The most commonly cited identity requirement on CeFi and DeFi is the Financial Action Task Force (FATF) Virtual Assets and Virtual Asset Service Providers, Recommendation 16: the Travel Rule. This has imposed a requirement on Virtual Asset Service Providers (VASPs), such as exchanges or custodians, to store personal information of the both parties to transactions greater than $1000 USD.
For Exchanges, as an example, the following information is required:
Image credit to Notabene
Owing to this requirement, the identity continuum has been viewed as a trade-off between privacy and regulatory compliance, e.g. full anonymity or pseudonymity would not meet the Travel Rule requirements. Yet, while this may seem binary at first thought, i.e. data is either provided or not, we are starting to see innovations creating different ways of achieving this data sharing without directly compromising user privacy.
While the likes ofAave ARC have used centralised solutions to achieve this, there is a movement towards decentralised or SSI solutions across both individual and corporate identity. The likes of Notabene, Centre, Bloom and Shyft are already looking into how to reuse KYC’d data, through Self-Sovereign Identity and the interplay between Verifiable Credentials (VCs) and Decentralised Identifiers (DIDs) to enable access to VASPs without compromising user privacy. Similarly, Coinbase, Circle, Anchorage and Robinhood have formed the TRUST consortium to tackle the same issue in a privacy preserving way.
There is an emerging overlap between the amendments to the European Identification and Trust Services (eIDAS) Regulation and a resolution to the Travel Rule friction, tending towards SSI standards.
eIDAS was a Regulation that came into force in 2016 to create a more seamless way of identifying, authenticating and verifying people and businesses in a cross-border setting. It enables organisations to rely on digital signatures and proofs, rather than solely on physical documentation. Recently however, there has been a push within the European ecosystem to extend the scope of eIDAS to incorporate Verifiable Credentials into the remit of the eIDAS model, through initiatives such as eIDAS Bridge.
Through an updated eIDAS framework, the sharing of Verifiable Credentials and Verifiable Presentations will satisfy legal requirements for KYC checks and identity checks, even in regulated industries such as financial services. Consequently, this presents a very real opportunity for DeFi protocols seeking regulatory compliance to skip centralised or federated systems, keeping their decentralised ethos whilst protecting their user’s privacy.
There is a further incentive for DeFi, as identity is key to preventing the proceeds of crime flowing in the financial systems. The pseudo-anonymous nature of DeFi creates an adversarial environment where cheating others is widespread, as seen for example, by front-running or wash trading. By establishing identity it becomes possible to ascertain who is indulging in the adverse behaviour and remedies can be made. Thus by regulating DeFi through technical accountability, it gives greater confidence to prospective investors and opens DeFi to wider adoption.

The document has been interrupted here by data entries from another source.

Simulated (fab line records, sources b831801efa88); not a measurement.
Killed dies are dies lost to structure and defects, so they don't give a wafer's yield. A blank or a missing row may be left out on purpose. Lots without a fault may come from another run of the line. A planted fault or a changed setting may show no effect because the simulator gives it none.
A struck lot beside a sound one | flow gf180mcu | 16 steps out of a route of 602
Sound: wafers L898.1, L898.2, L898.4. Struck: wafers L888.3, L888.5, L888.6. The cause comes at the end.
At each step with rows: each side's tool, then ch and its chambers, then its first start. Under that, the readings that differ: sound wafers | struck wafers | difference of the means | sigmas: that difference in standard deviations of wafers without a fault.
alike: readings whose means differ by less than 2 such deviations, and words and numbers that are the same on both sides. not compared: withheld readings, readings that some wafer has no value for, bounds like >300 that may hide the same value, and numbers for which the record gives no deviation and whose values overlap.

Since only one of: physical address, national identity number, customer identity number or date and place of birth is required, it is possible to meet the Travel Rule with only name, account number (wallet address) and a customer identification number. Through a process we set out below, data can be verified by a DeFi protocol without creating another data silo. Importantly, this also will make it possible, albeit onerous and costly, to investigate wrongdoing such as funds routing from hacks.
We have laid out how this works in the diagram and steps below:
- 1.If the DeFi protocol supports it, anyone institution (or individual) can create a pool or contract with defined KYC requirements. These KYC requirements could range from: a. Blacklisting to prevent certain geographies participating; b. Full checks of documents; c. Zero-knowledge proof checks for certain criteria.
- 2.An institution (or individual) will need to receive a Verifiable Credential for going through a normal KYC process once, likely with a reputable VASP, or trusted entity such as a bank, law firm, insurance company etc.
- 3.The institution (or individual) will be issued a secure, verified digital version of their KYC’d data, like a certificate of incorporation, or for individuals, a passport or driver’s licence (in the form of a Verifiable Credential).
- 4.As part of interacting with the DeFi protocol’s pool, the institution (or individual) is required to fulfil the KYC criteria. And, since the data in a Verifiable Credential is, by its very nature, verifiable and certified, it can be checked extremely quickly to avoid introducing more barriers.
- 5.The institution (or individual) will present a Verifiable Credential for their name, wallet address and customer identification number from the VASP to the DeFi pool.
- 6.Assuming they fulfil the requirements, the institution (or individual) can interact with the pool. Other institutions (or individuals) which do not provide sufficient KYC data in the form of Verifiable Credentials, will not be able to access the pool.
- 7.Depending on the policy, the pool may make use of Zero-Knowledge Proofs (ZKPs), see below.
Using Zero-Knowledge Proofs (ZKPs), it is possible to perform checks on an organisation or individual without having to process the underlying data. As examples:
- It would be possible to check that an individual or organisation has been successfully KYC’d by a trusted organisation for other information such as the user’s address, age or national identity number.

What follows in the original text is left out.